The far-right Sweden Democrats have tried to fire up the long-dormant debate over Sweden's membership of the European Union. We spoke to Lund University professor Ian Manners about what it means and what to do about it.

INTERVIEW: How best to respond to the Sweden Democrats' Swexit gambit

In tweets, interviews, one article in the Aftonbladet tabloid and a second one in Svenska Dagbladet newspaper, Sweden Democrat leader Jimmie Åkesson outlined his party’s new tougher position, with calls for mandatory referendums on extensions of EU powers, an analysis of how to reduce the negative impacts of EU membership, and, finally, cautionary preparations to leave.

 

For Manners, a political scientist and EU expert, this is all about repositioning the party.

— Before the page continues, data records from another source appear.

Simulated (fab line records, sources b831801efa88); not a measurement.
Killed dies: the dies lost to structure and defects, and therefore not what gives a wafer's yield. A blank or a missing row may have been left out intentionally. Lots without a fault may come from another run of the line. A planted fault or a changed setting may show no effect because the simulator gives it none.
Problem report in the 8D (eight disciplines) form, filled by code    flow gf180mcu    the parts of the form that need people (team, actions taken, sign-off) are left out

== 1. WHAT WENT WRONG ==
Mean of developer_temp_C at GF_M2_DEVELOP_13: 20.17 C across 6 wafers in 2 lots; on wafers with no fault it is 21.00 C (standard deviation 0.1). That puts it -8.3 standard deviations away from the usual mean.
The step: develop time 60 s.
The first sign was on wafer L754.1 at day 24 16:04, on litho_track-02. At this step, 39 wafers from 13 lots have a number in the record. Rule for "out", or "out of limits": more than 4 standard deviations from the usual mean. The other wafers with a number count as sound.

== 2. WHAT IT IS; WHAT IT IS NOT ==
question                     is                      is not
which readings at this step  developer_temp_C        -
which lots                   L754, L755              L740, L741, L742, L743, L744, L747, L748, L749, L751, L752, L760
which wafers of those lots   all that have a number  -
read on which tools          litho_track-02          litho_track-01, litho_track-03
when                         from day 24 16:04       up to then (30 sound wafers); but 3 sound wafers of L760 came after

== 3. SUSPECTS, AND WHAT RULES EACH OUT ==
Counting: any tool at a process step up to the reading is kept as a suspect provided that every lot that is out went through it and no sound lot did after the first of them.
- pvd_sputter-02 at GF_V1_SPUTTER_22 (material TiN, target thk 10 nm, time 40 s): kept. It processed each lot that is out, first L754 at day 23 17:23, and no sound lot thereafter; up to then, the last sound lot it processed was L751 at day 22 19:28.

“He’s caught in a very difficult position in that he’s effectively in a governing coalition, although they’re not in government, and they have no clear anti-system position, because they are in effect part of the ruling coalition in some strange way.” 

Reviving a battle against the EU would allow the party to position itself against the broadly pro-EU Moderate and Liberal parties in the coalition, and also against the Social Democrats, Green and Centre parties of the opposition. 

“In some respects, this is an attempt to ignite support within the party for something distinctive that makes them look different to the other three partners in the ruling coalition,” Manners explained. 

It will also, though, help it find someone to blame if some of its most prominent policies wins fail to make it through parliament and into Swedish law. 

Åkesson and other leading Sweden Democrats, Manners believes, are quickly realising that many of the most hardline policies on migration, energy and environment won in the agreement with the three governing parties will be impossible to enact, as they clash with laws already agreed at an EU level or with the European Convention on Human Rights, or will be challenged by the European Court of Human Rights. 

“What’s become clear over time is that almost nothing EU-related in the Tidö Agreement has materialised in the way that Åkesson, or in fact the other parties, imagined,” Manners said. 

This has probably come as a shock, he added. 

“I’ve met enough SD MPs and MEPs that I don’t think they have that sense of consciousness of what it might mean to enter into a ruling coalition agreement like the Tidö Agreement and the extent to which it would be literally impossible to enact some of the policies made, so I think this probably comes as a little bit of a surprise for them.”

The European Court of Human Rights and the European Convention on Human Rights, he pointed out, “really binds your hands on a lot of the migration issues and on the treatment of refugees”. 

The same was true for a slew of other policies in the agreement, as anyone with an understanding would have known. 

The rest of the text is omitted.